The movement is strong, purposeful, buoyant and fluent, with comfortable reach in front and rear.
When describing the movement of the Boerboel, the above sentence is the crux of the breed’s movement. A dog can move in a way that is exactly conforming to the following points below, but if he does not have that powerful, buoyant, almost floating, effortless movement of a Boerboel, then he should be rigorously scrutineered.
The rest of these points below, about movement, describe the finer points to perfect movement and although important, are not as important as this first point.
This picture shows a solid topline, and good reach and drive from both the front and rear quarters. Good reach and drive from the front end of this dog show the importance of having good shoulder construction. Also, if you find his centre of gravity, you will discover that it is just behind his shoulders and therefore most of his weight is on his front legs. This is just another reason why dogs need the desired, powerful shoulder construction.
The legs and body should move in line front to rear. The feet moves closer to a centre line as speed increases, forming a V shape in the observers mind.
A dog with correct construction will do this as he increases speed. A dog like a Bullterrier, who is stiff in the shoulder area, will increase speed, and his front legs will stay relatively parallel. This creates stilted movement, not the fluent movement we are after for the Boerboel.
Whilst converging towards the center line of travel, the legs should never cross.
Dogs that lack width in the chest are more susceptible to the legs crossing when moving, than dogs with a chest that is the correct width.
At all gaits the top line is firm and strong, without swaying, or dipping in the middle, and without excess body roll.
Looking at a dog’s topline is a good indication of his over-all construction, when standing still, and more so when the dog begins to move. When trotting, the topline needs to stay stiff, with the moving parts only being in the shoulders and legs. When running or sprinting, the topline should be bending at the loin area, but still maintain a strong, firm look to it. Dogs who have sway in their spine when walking, or their topline flexes like a wobble board when trotting, do not have correct Boerboel movement and may have other underlying problems.

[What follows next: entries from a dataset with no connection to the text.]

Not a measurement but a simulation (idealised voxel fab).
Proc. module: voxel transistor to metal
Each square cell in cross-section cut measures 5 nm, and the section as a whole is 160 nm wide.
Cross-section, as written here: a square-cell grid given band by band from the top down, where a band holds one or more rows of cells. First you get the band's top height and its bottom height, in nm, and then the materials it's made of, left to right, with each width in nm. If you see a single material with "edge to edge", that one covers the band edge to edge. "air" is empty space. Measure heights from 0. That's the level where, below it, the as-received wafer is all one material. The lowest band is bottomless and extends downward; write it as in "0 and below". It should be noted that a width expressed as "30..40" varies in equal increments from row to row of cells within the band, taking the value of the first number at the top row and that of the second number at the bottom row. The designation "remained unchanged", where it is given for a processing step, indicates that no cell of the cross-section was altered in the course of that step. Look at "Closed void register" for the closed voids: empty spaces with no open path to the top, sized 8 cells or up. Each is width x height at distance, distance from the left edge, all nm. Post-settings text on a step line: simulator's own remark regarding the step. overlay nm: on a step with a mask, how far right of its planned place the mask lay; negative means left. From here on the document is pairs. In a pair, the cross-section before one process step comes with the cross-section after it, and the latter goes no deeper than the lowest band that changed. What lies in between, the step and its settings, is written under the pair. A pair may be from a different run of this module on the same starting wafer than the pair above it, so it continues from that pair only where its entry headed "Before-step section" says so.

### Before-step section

Weak, unsound or plodding movement should not be tolerated.
This is the exact opposite to how a Boerboel should move. Without mincing words, dogs with really bad movement should be culled from breeding programs. So when it says, “Should not be tolerated,” this simply means the dog should be disqualified when being appraised.
Dogs who move poorly will have many structural faults which will be the cause of their poor movement. Poor movement is the gauge for any extremes. If a dog is large and has poor movement, it should be disqualified. If a dog is overly muscular and the muscle effects the movement, then the dog should be disqualified.